Also I guess this might be annoying for pets that can hear well beyond 20 kHz.

I can see some uses, but calling this system batteries free seems a stretch. A sensor is worth nothing if it can't be read, and to read this you need a powered microphone and computing. Some already common magnetic door systems do the same; door plate and magnet movement is enough to create a detectable current, (using no external power), then that signal is read and computed by an electronic/digital system (using power).
There already exists "kinetic" switches for lights etc whose switch contains some passive electronics that when actuated produces enough energy to emit a radio signal that can be read by a relay module. They're pretty handy as you can basically place the switch anywhere you want without the need for the wires to be there. The relay can live in the light fitting or somewhere else convenient.

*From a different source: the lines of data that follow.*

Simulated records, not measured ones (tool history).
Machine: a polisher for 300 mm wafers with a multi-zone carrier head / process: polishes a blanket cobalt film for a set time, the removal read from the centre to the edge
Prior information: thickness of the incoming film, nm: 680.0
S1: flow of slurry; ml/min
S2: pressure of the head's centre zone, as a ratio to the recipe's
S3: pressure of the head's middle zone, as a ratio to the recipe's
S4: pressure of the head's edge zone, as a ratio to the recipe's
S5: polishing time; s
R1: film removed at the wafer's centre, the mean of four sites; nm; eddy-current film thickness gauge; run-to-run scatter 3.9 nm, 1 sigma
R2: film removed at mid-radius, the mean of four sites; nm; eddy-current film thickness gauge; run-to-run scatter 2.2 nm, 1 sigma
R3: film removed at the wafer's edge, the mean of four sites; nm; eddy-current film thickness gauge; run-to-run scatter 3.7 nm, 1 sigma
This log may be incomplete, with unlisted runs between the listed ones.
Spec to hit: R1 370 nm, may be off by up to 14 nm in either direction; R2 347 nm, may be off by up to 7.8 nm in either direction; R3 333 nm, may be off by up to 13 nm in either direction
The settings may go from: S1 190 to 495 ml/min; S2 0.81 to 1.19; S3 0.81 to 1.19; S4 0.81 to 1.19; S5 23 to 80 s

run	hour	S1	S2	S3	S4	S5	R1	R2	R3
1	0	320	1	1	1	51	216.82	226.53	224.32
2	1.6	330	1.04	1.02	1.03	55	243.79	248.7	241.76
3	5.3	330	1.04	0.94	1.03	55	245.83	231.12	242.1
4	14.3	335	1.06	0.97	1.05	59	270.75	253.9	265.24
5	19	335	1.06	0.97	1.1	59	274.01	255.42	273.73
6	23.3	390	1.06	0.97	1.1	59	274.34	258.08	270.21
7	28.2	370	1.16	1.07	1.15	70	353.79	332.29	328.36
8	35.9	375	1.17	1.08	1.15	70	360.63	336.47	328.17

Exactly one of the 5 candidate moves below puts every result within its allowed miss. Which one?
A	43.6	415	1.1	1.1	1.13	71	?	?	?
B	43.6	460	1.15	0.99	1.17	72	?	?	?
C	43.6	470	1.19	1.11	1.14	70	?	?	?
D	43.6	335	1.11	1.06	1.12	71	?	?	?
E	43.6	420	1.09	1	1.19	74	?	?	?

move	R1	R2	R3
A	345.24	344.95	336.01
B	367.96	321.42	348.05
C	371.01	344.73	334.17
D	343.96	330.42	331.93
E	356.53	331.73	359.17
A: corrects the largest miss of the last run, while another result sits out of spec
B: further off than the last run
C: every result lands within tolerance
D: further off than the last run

There's probably no reason why these kinetic switches can't also be used for detecting other events like doors opening/closing etc. I feel like a radio signal is a bit more reliable and easier to detect than high frequency sound.

I also think calling these a "sensor" is a bit of a stretch. They detect events but have no knowledge of the current state of the thing they're sensing. E.g. the can detect a door opening/closing, but have no idea if the door is open or closed at a given time

> I also think calling these a "sensor" is a bit of a stretch.

Indeed. At best, they're an "emitter", a "proxy", a "relay", a "transformer", or some combination thereof with "sense" or "marshall" that indicates the transformation of input to output a la "sense proxy emitter" or "marshalling sensor".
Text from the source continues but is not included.